The Long Way to Windows Container on Amazon EKS: Node Affinity
After dealing with the vpc-resource-controller, I can finally see the IIS page. But a running sample does not mean anything. So I wrapped a few deployment YAML up to see if our workloads work.
To correctly schedule Windows workload, we need to choose the nodes with the os label set to
windows. Otherwise, it could be scheduled on Linux worker node and just stuck there.
I applied the YAML file, the pod was never started. It was really frustrating to see situations like this.
But we still had to know why, so:
Hmm, the error
NetworkPlugin cni failed to teardown pod "fake-pod-name_fake-namespace" network: failed to parse Kubernetes args: pod does not have label vpc.amazonaws.com/PrivateIPv4Address seems a little bit fimiliar. Didn’t we fix a similar issue before?
Oddly enough, I checked the previous sample IIS workload and it just works as usual. I had to start the Google journey all over again.
A few hours later, I still had no idea. So I switched to the tab of Windows Support document and checked the deployment manifest again.
I compared that YAML and the one I slightly modified from the following command:
- Was my manifest legit? Of course, otherwise it couldn’t be applied at very begining.
- Did I specify
imagePullPolicy? No, it’s not needed.
- Did I expose the
containerPort? No, I don’t even need to expose any ports.
- Did I need to use
command? No, I just don’t need it.
- Did I use node selector? No, I used node affinity for scheduling.
- Did I add additional things? Yes, I had to add
imagePullSecretsto pull image from our private docker registry.

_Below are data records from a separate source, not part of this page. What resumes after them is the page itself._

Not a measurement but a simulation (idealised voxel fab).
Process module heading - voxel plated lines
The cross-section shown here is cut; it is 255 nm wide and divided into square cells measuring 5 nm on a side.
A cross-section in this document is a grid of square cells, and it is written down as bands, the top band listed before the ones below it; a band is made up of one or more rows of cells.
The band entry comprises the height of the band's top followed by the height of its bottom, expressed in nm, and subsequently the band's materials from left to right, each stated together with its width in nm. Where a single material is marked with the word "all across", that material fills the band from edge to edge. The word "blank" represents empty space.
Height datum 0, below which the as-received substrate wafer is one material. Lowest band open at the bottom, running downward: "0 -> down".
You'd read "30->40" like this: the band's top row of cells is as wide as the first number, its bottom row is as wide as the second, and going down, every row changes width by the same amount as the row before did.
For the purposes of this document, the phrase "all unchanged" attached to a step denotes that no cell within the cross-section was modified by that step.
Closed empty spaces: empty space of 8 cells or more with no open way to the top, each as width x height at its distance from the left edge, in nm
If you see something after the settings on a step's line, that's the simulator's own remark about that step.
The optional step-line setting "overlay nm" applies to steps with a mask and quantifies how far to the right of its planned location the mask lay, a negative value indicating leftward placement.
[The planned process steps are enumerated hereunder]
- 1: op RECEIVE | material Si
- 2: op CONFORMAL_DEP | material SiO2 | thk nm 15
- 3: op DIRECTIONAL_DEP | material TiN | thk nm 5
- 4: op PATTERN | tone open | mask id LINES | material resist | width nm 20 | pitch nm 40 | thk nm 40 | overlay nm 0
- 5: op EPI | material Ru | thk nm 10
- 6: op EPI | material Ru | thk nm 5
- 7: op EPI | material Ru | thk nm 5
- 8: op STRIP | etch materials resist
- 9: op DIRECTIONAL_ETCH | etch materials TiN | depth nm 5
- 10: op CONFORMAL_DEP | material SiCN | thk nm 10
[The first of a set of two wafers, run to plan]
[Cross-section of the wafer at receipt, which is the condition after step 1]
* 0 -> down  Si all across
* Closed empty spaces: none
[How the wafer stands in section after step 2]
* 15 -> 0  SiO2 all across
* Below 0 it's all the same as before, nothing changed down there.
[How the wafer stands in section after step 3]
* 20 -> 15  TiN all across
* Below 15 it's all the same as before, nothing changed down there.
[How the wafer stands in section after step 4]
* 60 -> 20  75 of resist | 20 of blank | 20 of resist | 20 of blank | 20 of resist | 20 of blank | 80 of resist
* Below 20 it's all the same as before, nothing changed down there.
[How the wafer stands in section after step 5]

The only difference left will be the image. But when I logged in that Windows EC2 and manually run the container with
docker run, it just works. Besides, it’s hardly container’s issue since the pod was never up.
So I tried to add the fields back one by one and see what will happen.
command? No, I can’t even convince myself to add it, it simply makes no sense.
Node Selector? OK, let me just replace node affinity with node selector, although the effect here are basically the same.
I then re-applied the deployment manifest.
And the pod started. 🤦♂️
So, that was it. You can’t use Node Affinity…for now. You can only use node selector.
To confirm this, I opened another support ticket. The support engineer verified this issue and has reported to internal team.
Apparently, this is a “common feature request”. And yet this information is nowhere to be seen.